Where Pith is reading between the lines

These are editorial extensions of the paper, not claims the author makes directly.

  • Tighter control of the piecewise-linear breakpoints could trade off solve time against approximation quality in higher dimensions.
  • The MIQP encoding might be combined with warm-starting from previous iterations to reduce solve times across Bayesian optimization steps.
  • If the approximation error can be bounded uniformly, the method could support theoretical sample-complexity guarantees that match non-approximated Bayesian optimization.

Load-bearing premise

The piecewise-linear kernel approximation error stays small enough that the derived regret bounds remain meaningful and the MIQP instances can be solved to optimality within practical time limits.

What would settle it

Solve a low-dimensional acquisition function whose true global maximum is known analytically; if the PK-MIQP optimum deviates beyond the approximation error bound or the solver times out without proving optimality, the claim does not hold.

Figures

Figures reproduced from arXiv: 2410.16893 by Calvin Tsay, Joel A. Paulson, Shiqiang Zhang, Yilin Xie.

Figure 1
Figure 1. Figure 1: (left) Illustration of piecewise linear approximation of kernel function. (right) Visualization of the effect of kernel approximation on LCB acquisition function. The solution from gradient-based method (orange square) may end up at a local minimum, a sampling-based solution can miss the global minimum, and optimizing approximated LCB using global model (red star) will provide the global solution. An alter… view at source ↗
Figure 2
Figure 2. Figure 2: (top) Matérn 3/2 kernel function divided into 3 parts. (bottom) The second-order derivative of Matérn 3/2 kernel function. Parts within threshold are considered as linear. Since the curvature of the kernel is proportional to the second-order derivative of k(·), we set a threshold ϵk to define “near-linear” parts, i.e., segments of the kernel with |k ′′(r)| ≤ ϵk. We empirically choose ϵk = 1.5 exp(−2)σ 2 f … view at source ↗
Figure 3
Figure 3. Figure 3: Numerical results on Bayesian optimization using PK-MIQP and the state-of-the-art minimizers. The mean [PITH_FULL_IMAGE:figures/full_fig_p009_3.png] view at source ↗
read the original abstract

Bayesian optimization relies on iteratively constructing and optimizing an acquisition function. The latter turns out to be a challenging, non-convex optimization problem itself. Despite the relative importance of this step, most algorithms employ sampling- or gradient-based methods, which do not provably converge to global optima. This work investigates mixed-integer programming (MIP) as a paradigm for global acquisition function optimization. Specifically, our Piecewise-linear Kernel Mixed Integer Quadratic Programming (PK-MIQP) formulation introduces a piecewise-linear approximation for Gaussian process kernels and admits a corresponding MIQP representation for acquisition functions. The proposed method is applicable to uncertainty-based acquisition functions for any stationary or dot-product kernel. We analyze the theoretical regret bounds of the proposed approximation, and empirically demonstrate the framework on synthetic functions, constrained benchmarks, and a hyperparameter tuning task.

Editorial analysis

A structured set of objections, weighed in public.
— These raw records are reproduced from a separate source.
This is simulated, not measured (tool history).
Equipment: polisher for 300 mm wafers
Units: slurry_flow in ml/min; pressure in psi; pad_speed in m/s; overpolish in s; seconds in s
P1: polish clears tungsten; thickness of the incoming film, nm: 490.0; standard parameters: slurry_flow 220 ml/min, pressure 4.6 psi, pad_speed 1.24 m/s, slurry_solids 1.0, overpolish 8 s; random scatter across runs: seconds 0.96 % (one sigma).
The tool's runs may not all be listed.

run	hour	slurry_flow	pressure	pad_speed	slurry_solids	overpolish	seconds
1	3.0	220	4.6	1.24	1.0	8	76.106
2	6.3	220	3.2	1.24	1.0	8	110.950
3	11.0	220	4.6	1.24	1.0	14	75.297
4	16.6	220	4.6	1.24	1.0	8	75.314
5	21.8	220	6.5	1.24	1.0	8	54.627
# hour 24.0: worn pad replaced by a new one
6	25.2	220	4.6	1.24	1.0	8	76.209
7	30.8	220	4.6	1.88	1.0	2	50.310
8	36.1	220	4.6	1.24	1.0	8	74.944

Desk editor's note, referee report, simulated authors' rebuttal, and a circularity audit. Tearing a paper down is the easy half of reading it; the pith above is the substance, this is the friction.

Referee Report

1 major / 1 minor

Summary. The paper proposes a Piecewise-linear Kernel Mixed Integer Quadratic Programming (PK-MIQP) formulation that approximates Gaussian process kernels via piecewise-linear functions, enabling a mixed-integer quadratic programming representation for global optimization of uncertainty-based acquisition functions. The method applies to any stationary or dot-product kernel. It claims to analyze theoretical regret bounds of the approximation and provides empirical demonstrations on synthetic functions, constrained benchmarks, and hyperparameter tuning.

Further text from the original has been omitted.